Can asymptotes be considered as common tangent to two branches of hyperbola?

Question

Today I was solving archive of jee advanced and I found a matrix question of 2008 regarding whether two branches of a hyperbola has a common tangent or not. The answer was no they don't. But then I thought of asymptotes and it's definition everywhere comprises of the fact that it's a tangent at infinity to the hyperbola. And so now I'm a bit confused regarding the very definition of the hyperbola. Thanks in advance.

Answer 1

An asymptote is a line that approaches a curve arbitrarily closely. Being a tangent at infinity is a mere misconception so we can say that we don't have any common tangent for a hyperbola.

Answer 2

In projective geometry, the two asymptotes are two lines tangent to the projective closure of the hyperbola (at two different points) whereas a common tangent is one line tangent to two different curves (at two different points). Projectively the hyperbola is just one curve as the circle is one curve.

To make this precise. In projective geometry we have $x^2-y^2=z^2.$ If we let $z=1$ we get $x^2-y^2=1$ which is a hyperbola in the affine plane.

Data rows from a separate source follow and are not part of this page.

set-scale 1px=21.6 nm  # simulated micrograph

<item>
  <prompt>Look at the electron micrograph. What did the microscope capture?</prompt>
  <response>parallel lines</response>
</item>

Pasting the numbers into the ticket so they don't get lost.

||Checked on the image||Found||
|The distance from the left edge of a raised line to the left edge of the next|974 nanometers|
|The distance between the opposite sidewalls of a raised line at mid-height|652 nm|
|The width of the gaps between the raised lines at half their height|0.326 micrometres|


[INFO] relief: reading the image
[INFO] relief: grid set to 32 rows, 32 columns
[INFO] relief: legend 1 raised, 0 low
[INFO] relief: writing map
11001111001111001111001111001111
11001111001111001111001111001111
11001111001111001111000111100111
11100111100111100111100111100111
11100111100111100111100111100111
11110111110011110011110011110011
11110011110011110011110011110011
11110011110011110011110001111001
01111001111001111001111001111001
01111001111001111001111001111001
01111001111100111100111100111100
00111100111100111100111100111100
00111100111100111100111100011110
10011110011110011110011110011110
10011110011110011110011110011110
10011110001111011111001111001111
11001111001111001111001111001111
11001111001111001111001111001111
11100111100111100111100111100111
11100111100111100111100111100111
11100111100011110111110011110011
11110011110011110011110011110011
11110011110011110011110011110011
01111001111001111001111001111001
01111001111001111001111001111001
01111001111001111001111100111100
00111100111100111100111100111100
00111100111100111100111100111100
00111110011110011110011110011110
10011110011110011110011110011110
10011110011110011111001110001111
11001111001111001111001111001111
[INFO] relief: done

Now if we look at the line at infinity, $z=0,$ we get $x^2-y^2=0$ in the ${\Bbb P}^1$ or algebraically $k[x,y].$ This only means that in the affine $y=1$, $x=\pm 1$ or the curve $x^2-y^2=z^2$ intersects the line at infinity in two points: $(x:y:z)=(\pm 1:1:0).$ The asymptotes $x^2-y^2=0$ also intersect the line at infinity in these two points. To make things clearer we can look at the other two affines $x=1$ and $y=1$: $1^2-y^2=z^2$ and $x^2-1^2=z^2$ or $y^2+z^2=1$ and $x^2-z^2=1.$ One is the circle and the other is a hyperbola like in the affine $z=1.$ Let's look closer at the circle: $y^2+z^2=1$ and the line $z=0.$ This is now just a line through the origin and intersects the circle in two diametrically opposite points: $(1:\pm 1:0).$ These are the same two points as before, projectively. Now look at the lines $x+y=0$ and $x-y=0$ in the $z=1$ affine. In the $x=1$ affine these become $1+y=0$ and $1-y=0$ or the tangent lines $y=1$ at $(1:1:0)$ and $y=-1$ at $(1:-1:0)$ to $y^2+z^2=1.$

Added: over the reals remember that ${\Bbb P}^2$ is not orientable.